Pursuant to the Sub-Advisory Agreement, the Sub-Adviser, subject to general supervision and oversight by GWCM and the Board, is responsible for the day-to-day management of the investment and reinvestment of the Fund’s assets, which includes making decisions to buy, sell or hold any particular security.
On March 30, 2021 (the “March Meeting”), the Independent Directors met separately with independent legal counsel in advance of the April Meeting to evaluate information encompassing a wide variety of topics and furnished by GWCM and the Sub-Adviser in connection with the proposed continuation of the Advisory Agreement and Sub-Advisory Agreement (collectively, the “Agreements” or each, an “Agreement”), and met separately with representatives of Broadridge Financial Solutions, Inc. (“Broadridge”), an independent provider of investment company data, and with GWCM to review comparative information on the Fund’s investment performance, fees and expenses. In addition, at the March Meeting, the Independent Directors met separately with representatives of an independent provider of mutual fund advisory contract renewal consulting services (the “Independent Fee Consultant”) to review comparative information regarding the Fund’s investment performance, fees and expenses, and further discussed such information with GWCM. The Independent Directors also considered additional information provided in response to their requests made following the March Meeting. The Independent Directors further discussed continuation of the Agreements separately with independent legal counsel at the April Meeting. The Independent Directors weighed and considered the information provided in light of their substantial accumulated experience in governing the Fund and the other Great-West Funds. Although the Board considered the approval of the Agreements for the Fund as part of its multi-faceted annual review process of agreements across the Great-West Funds, the Board’s approvals were made on a fund-by-fund basis.

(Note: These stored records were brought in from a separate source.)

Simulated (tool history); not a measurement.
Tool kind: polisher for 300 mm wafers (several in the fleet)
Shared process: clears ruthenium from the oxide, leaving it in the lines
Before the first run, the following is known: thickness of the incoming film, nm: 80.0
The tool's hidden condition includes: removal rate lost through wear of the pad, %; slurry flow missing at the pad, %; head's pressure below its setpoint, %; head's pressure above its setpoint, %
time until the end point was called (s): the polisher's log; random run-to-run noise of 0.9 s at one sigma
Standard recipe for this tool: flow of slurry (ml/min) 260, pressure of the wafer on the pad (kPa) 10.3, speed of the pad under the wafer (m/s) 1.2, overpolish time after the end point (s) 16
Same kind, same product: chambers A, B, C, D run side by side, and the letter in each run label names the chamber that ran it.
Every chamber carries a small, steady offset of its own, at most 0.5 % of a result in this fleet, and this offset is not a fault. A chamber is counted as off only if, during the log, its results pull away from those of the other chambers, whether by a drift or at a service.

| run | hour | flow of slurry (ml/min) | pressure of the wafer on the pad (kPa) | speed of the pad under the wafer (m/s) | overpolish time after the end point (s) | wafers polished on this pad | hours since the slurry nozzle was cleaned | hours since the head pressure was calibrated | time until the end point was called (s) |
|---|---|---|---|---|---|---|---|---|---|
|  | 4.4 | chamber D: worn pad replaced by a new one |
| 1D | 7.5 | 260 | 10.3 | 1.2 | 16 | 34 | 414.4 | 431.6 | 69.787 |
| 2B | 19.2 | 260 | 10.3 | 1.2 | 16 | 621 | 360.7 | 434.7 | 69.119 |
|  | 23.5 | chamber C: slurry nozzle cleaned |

In approving the continuation of each of the Agreements, the Board considered such information as the Board deemed reasonably necessary to evaluate the terms of the Agreements. The Board noted that performance information is provided to the Board on an ongoing basis at regular Board meetings held throughout the year. Furthermore, at each of its meetings, the Board covers an extensive agenda of topics and materials and considers factors that are relevant to its annual consideration of advisory agreements for the Great-West Funds, including the services and support provided to each of the Great-West Funds, including the Fund and its shareholders.
In its deliberations, the Board did not identify any single factor as being determinative. Rather, the Board’s approvals were based on each Director’s business judgment after a comprehensive consideration of the information as a whole. Individual Directors may have weighed certain factors differently and assigned varying degrees of materiality to information considered by the Board. The Independent Directors were assisted throughout the evaluation process by independent legal counsel.
Based upon its review of the Agreements and the information provided to it, the Board concluded that each Agreement was reasonable in light of the services performed, fees charged and such other matters as the Directors considered relevant in the exercise of their business judgment. The principal factors and conclusions that formed the basis for the Directors’ determinations to approve the continuation of the Agreements are discussed below.
Nature, Extent and Quality of Services
The Board considered the nature, extent and quality of services provided and to be provided to the Fund by GWCM and the Sub-Adviser (each, an “adviser”). Among other things, the Board considered, as applicable, each adviser’s organizational history, personnel, experience, resources and performance track record, its ability to provide or obtain such services as may be necessary in managing, acquiring and disposing of investments on behalf of the Fund, and its ability to provide research and to obtain and evaluate the economic, statistical and financial data relevant to the investment policies of the Fund. The Board also reviewed, as applicable, the qualifications, education, experience, tenure and responsibilities of the senior personnel serving the Fund and the portfolio management team responsible for the day-to-day management of the Fund, as well as each adviser’s efforts to attract, retain and motivate capable personnel to serve the Fund. In addition, the Board considered, as applicable, each adviser’s reputation for management of its investment strategies, its disaster recovery procedures, including cybersecurity risk mitigation, its overall financial condition and ability to carry out its obligations to the Fund, its technical resources, operational capabilities and safeguards, and compliance policies and procedures, including for liquidity risk management oversight, as well as the Sub-Adviser’s practices regarding the selection and compensation of

 


brokers and dealers for the execution of portfolio transactions and the procedures it uses for obtaining best execution of portfolio transactions. With respect to GWCM, the Board noted recent and anticipated system and process enhancements, such as the implementation of a new trade order management system and compliance tool, use of an industry leading portfolio and risk analytics program, enhancements to investment applications, and GWCM’s efforts generally to ensure that third-party programs used to service the Fund are monitored effectively and upgraded as needed.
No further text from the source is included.